Derivation linear map examples From Humphreys' Introduction to Lie Algebras and Representation Theory:

By an $F$-algebra (not necessarily associative) we simply mean a vector space $U$ over $F$ endowed with a bilinear operation $U\times U\rightarrow U$, usually denoted by juxtaposition (unless $U$ is a Lie algebra, in which case we always use the bracket). By a derivation of $U$ we mean a linear map $\delta:U\rightarrow U$ satisfying the familiar product rule $\delta(ab)=a\delta(b)+\delta(a)b$.

I'm wondering what is an example of a derivation. Suppose I take $U=\mathbb{R}^n$. Clearly the map that takes everything to $0$ is a derivation. The map $\delta(x)=kx$ is not a derivation for $k\neq 0$, because then $kab\neq kab+kab$. What are some other linear maps satisfying that product rule?

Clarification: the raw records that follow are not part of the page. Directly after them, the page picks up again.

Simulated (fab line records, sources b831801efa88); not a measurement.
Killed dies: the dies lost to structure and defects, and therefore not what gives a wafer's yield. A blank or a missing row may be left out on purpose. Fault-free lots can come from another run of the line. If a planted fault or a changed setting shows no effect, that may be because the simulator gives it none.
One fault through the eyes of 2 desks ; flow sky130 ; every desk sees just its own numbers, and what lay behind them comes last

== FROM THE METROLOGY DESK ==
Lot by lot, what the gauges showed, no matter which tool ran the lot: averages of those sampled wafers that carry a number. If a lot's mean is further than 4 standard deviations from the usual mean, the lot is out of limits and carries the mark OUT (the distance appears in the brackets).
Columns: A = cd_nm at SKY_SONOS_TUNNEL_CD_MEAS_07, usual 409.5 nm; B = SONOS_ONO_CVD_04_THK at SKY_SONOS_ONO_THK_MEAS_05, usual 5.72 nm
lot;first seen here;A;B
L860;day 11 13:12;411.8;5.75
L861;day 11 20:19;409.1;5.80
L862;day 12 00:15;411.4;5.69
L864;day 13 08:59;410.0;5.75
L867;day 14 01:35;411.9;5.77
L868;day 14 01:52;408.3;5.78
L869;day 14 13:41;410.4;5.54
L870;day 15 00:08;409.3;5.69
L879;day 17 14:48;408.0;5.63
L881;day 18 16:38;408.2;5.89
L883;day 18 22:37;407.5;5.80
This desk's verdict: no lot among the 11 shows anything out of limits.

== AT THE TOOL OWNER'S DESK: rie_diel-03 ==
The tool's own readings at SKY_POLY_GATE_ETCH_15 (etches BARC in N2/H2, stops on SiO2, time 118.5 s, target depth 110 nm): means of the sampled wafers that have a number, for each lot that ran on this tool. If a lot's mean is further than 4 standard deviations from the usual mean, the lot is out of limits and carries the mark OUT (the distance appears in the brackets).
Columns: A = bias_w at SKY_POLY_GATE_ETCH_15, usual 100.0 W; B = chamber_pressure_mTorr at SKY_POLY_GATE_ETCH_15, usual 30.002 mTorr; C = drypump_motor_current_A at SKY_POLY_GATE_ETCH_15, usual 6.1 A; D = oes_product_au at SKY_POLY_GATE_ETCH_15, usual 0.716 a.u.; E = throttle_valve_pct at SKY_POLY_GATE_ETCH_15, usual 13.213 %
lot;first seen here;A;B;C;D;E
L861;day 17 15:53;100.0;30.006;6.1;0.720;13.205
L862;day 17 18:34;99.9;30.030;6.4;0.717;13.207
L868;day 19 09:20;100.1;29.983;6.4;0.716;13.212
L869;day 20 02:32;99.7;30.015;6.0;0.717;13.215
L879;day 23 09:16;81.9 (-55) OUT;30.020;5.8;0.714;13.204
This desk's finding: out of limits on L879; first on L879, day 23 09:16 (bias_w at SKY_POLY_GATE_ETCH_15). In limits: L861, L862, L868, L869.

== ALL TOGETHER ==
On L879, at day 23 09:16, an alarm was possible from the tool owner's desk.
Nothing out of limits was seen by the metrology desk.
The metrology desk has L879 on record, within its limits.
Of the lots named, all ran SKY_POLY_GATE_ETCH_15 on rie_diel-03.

 A: As I commented above, I'm not sure what $\mathbb{R}$-algebra structure you're referring to on $\mathbb{R}^n$. The cross product endows $\mathbb{R}^{3}$ with the structure of an $\mathbb{R}$-algebra but this isn't applicable in higher dimensions. You can, however, consider the quaternions, the octonions etc. as these furnish $\mathbb{R}$-algebras. The following answer provides some examples of derivations and furnishes some practice with the notion.
The polynomial ring $\mathbb{R}[x]$ is an $\mathbb{R}$-algebra. A derivation $\delta:\mathbb{R}[x]\to \mathbb{R}[x]$ is given by the rule $\delta(f)=\frac{df}{dx}$. (In fact, this example is the initial motivation for the definition of "derivation".) The set of derivations of an $\mathbb{F}$-algebra is an $F$-vector space. In particular, any scalar multiple of $\delta$ is again a derivation in the example of the first two sentences of this paragraph.
In general, a derivation $\delta$ of an $F$-algebra $U$ has the following properties:
(1) $\delta(1)=0$ if $1$ is the unity of $U$.
(2) $\delta(u^n)=n\delta(u^{n-1})$ for all $u\in U$.
Exercise 1: Prove (1) and (2).
Exercise 2: Classify all derivations of the $\mathbb{R}$-algebra $\mathbb{R}[x]$. (Hint: A derivation $\delta$ of $\mathbb{R}[x]$ is determined by $\delta(x)$. Why? Also, use Exercise 1.)
I hope this helps and provides some practice with the concept of a derivation!